First thing today we went to jail. The jail where they locked up Marie Antoinette before they chopped off her head. Before you go into the jail you have to check out the church called Sainte Chapelle. It's pretty nifty inside, some say more interesting than Notre Dame but alas no hunchback. The walls are almost entirely made of stained glass though so it's quite beautiful. Through the courtyard to the street and then it's into the Conciergerie. It was a prison and a large one it was too. It could hold up to 2700 people. You could even pay rent if you wanted a nicer cell with a comfy bed.
Did you know that before they cut off your head you have to get a haircut. That's so the blade goes through better. They have a little sort of barber shop inside. I thought that was pretty nifty.
After jail it was off to find Madame Curie's laboratory. We knew it was close to the Pantheon but there was a problem. You see there is the Madame Curie Musee and the Curie Institute. The institute was easy to find but we could nary find a sign or entrance to any museum. After about an hour of wandering and asking every Parisian who does not speak English we finally realised it was the same thing. Grrrrr! We'd been past it sooo many times. Now this musee is very very tiny but tons of info. They had to decontaminate the lab and her office because it was very radioactive and that stuff lasts for years. I hope they didn't just pretend they got that radioactivity out of there. Here's a couple of photos of my brother Normie, he's super into science.
Brave...brave Sir Normie.
Afterwards it was off to discover the Pantheon. Very large and you can find all the tombs here. You don't have to look at the map to find Marie Curie's as that is where everyone is going. Follow the crowd. The second most popular is Victor Hugo...the Les Mis dude.

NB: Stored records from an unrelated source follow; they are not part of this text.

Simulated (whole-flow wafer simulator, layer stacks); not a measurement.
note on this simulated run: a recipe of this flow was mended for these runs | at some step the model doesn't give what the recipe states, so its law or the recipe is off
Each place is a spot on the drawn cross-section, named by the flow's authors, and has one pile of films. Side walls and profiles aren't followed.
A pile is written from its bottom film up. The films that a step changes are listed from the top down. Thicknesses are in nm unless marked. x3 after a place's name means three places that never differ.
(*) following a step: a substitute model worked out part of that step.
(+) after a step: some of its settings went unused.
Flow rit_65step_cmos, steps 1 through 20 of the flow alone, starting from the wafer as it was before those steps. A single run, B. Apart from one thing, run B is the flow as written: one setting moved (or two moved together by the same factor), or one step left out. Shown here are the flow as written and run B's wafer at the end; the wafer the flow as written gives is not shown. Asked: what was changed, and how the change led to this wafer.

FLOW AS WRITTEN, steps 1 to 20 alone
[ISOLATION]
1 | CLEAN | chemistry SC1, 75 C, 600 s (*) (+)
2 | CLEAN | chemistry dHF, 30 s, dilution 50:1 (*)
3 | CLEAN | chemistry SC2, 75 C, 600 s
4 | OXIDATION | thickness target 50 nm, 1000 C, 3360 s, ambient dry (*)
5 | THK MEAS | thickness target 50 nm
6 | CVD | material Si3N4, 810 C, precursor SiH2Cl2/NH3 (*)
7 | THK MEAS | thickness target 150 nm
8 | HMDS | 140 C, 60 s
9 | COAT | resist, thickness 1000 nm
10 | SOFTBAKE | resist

Joan of Arc is in here too but we didn't know that so we missed it. We spent a day in Rouen looking for Joan but it was never meant to be. That's coming up.
The Pantheon. Aren't the clouds looking nifty?
So we walked through the gardens, over the bridge and there was no line at the d'Orsay (none of this pay extra silly business...not if you get there early enough). I do say I rather like this place as there are statues (my favourite) and some super famous paintings and a shiny ballroom (see left) and some over the top cafe's we didn't stop at though there is a grab a coffee and sweetie bar on the lower level. This was way better than the Louvre...just sayin. Don't be wasting your precious time at the Louvre when you can see the great stuff in here.
Then we grabbed the Metro and headed to the stop for Sacré-Cœur but alas it was closed. We got off at the next stop but without a map or phone we had no idea where to go. Luckily this little church place is on top of a very high hill so we just headed up every street that continued up (I think we went up the backside). We found 120 stairs and up we went. Did I mention it was like +26C out there so we were hot and bothered by the time we got to the tippy top.
We went in, wandered about and then decided we were either going with sunstroke or low blood sugar from the climb. Feeling about to pass out we found a giant Cola Slurpee thingy coming in at about 1 million calories. That went down in seconds and we ventured onwards. It was getting late and the sun sets early in October. That means when you finally reach the Awful Tower (looking rather splendid) you get views like this. Am I an awesome photographer or what? We didn't go up but rather just enjoyed the view and wandered around at the base of it and down the river. That was our day...not bad eh?
Okay my cute face isn't in this one but this is literally the view just a 1/4 block from our Parisian apartment.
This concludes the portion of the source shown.